Freezing injunctions

What are freezing injunctions?

In certain circumstances, a claimant, who has a very strong case against a defendant, may feel that there is a serious risk that the defendant will dispose of his or her assets before the case proceeds to trial, thereby preventing the claimant, if successful at the trial, from being able to execute judgment, as there may no longer be any assets available which would realise the value of the judgment.

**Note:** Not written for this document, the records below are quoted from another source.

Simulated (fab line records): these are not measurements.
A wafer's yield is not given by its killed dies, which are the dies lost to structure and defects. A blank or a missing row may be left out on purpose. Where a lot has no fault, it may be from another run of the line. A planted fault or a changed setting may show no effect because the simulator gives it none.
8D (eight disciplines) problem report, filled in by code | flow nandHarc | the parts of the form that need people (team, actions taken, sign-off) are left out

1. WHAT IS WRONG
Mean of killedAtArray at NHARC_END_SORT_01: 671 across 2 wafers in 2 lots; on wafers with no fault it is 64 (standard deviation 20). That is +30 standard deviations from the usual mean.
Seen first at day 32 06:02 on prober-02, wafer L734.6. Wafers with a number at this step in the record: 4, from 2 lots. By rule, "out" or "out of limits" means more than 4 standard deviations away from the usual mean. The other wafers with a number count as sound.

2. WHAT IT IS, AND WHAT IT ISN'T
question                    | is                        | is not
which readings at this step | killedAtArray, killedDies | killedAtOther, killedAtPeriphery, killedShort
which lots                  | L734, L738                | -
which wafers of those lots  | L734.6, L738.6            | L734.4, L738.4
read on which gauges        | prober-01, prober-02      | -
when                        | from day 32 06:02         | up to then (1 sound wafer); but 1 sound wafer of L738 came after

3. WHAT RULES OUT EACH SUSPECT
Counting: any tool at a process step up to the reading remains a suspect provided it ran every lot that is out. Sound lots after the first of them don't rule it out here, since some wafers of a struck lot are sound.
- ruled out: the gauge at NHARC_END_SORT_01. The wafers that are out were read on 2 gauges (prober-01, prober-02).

The freezing injunction is a form of interim injunction designed to guard against this, and has the effect of restraining defendants from disposing of, or dissipating, their assets so as to frustrate any judgment which the claimant may obtain against them. Freezing injunctions are also known as ‘Mareva’ injunction, stemming from the decision of the Court of Appeal in Mareva Compania Naviera SA v International Bulk Carriers SA [1980] 1 ALL ER 213. Traditionally it has been said that a freezing injunction can only be granted if the claim is justiciable in England and Wales.

Principles

There are four requirements:

  1. A cause of action justiciable in England and Wales

  2. A good arguable case

  3. The defendant having assets within the jurisdiction;

  4. A real risk that the defendant may dispose of or dissipate those assets before judgment can be enforced.

Good arguable case

The claimant’s affidavit must disclose a good arguable case as regards the merits of the substantive claim against the defendant.

It is usually the case that the claimant has to show that the defendant has some assets within the jurisdiction.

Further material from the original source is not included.